The enumeration is computationally intensive because checking stability requires verifying conditions for every cell in and adjacent to the pattern. But it is also conceptually clean: the constraints are precise, there is no ambiguity, and “complete” means something definite. The catalog of still lifes is, in this sense, a more mathematically finished enterprise than the catalog of oscillators or spaceships, where the search continues indefinitely.
Still Lifes as Attractors and Tools
The preponderance of still lifes in the “ash” of Life dynamics is not an accident. Life’s rules implement a specific form of dissipation: chaotic regions lose energy (in the informal sense of cell-count turnover per generation) as they interact with each other and with stable structures, and eventually the turbulence resolves. The attractors — the configurations where the system comes to rest — are dominated by still lifes, supplemented by low-period oscillators.
The first five still lifes — Block, Beehive, Loaf, Boat, Tub — account for 96% of the still life instances in natural soups. This extreme concentration at the low end of the complexity scale is striking. The Life universe is rich and unpredictable in its dynamics, but it converges overwhelmingly to a tiny set of stable forms.

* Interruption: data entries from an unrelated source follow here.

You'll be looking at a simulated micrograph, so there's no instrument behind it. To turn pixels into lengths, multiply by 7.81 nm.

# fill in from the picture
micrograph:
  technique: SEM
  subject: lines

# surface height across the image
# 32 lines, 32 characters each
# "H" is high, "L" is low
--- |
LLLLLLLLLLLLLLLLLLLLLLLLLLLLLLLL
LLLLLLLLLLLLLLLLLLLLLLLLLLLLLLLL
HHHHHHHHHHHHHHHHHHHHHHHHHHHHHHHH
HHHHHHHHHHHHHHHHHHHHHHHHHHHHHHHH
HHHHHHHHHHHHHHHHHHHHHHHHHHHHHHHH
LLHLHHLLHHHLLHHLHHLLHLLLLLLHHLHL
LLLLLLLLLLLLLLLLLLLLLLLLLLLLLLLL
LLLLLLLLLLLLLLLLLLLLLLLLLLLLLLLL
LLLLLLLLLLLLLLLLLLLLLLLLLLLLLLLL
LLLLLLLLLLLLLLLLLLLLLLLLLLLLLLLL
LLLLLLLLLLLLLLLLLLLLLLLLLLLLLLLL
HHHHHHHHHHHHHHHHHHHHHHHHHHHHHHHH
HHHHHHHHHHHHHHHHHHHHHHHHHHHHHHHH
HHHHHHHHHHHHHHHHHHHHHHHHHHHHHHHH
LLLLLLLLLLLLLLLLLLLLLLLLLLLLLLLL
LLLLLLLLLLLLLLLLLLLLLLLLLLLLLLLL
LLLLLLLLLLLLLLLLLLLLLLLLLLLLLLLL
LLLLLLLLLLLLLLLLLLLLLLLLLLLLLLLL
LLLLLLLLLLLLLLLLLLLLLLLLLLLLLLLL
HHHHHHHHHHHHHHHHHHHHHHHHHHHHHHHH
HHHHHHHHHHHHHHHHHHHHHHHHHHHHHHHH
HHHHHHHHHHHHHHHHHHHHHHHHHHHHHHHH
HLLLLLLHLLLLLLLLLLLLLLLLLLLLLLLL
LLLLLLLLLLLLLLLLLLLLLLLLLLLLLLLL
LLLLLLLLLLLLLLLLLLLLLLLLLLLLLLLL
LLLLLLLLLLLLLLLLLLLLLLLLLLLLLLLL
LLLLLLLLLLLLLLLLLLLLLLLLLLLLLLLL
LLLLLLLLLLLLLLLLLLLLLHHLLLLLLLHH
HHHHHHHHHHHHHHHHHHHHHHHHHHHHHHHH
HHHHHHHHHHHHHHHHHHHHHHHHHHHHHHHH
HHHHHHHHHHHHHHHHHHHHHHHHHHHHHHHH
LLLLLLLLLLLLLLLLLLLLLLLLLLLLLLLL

This is the deeper non-obvious truth about still lifes: they are not the boring configurations, the things you see when nothing interesting is happening. They are the vocabulary of Life’s final state, the grammar that all dynamics ultimately write in. Understanding which still lifes exist, and why, is understanding the ground state of the Life universe — the configurations that are, in a real sense, the system’s resting temperature.
They are also, as mentioned, components. Every functional device built inside Life — every glider gun, every logic gate, every memory cell — is assembled largely from still lifes interacting with moving patterns. The eater, the block, the pond, the carrier: still lifes are the resistors and capacitors of Life’s electronics. They don’t just survive — they do work.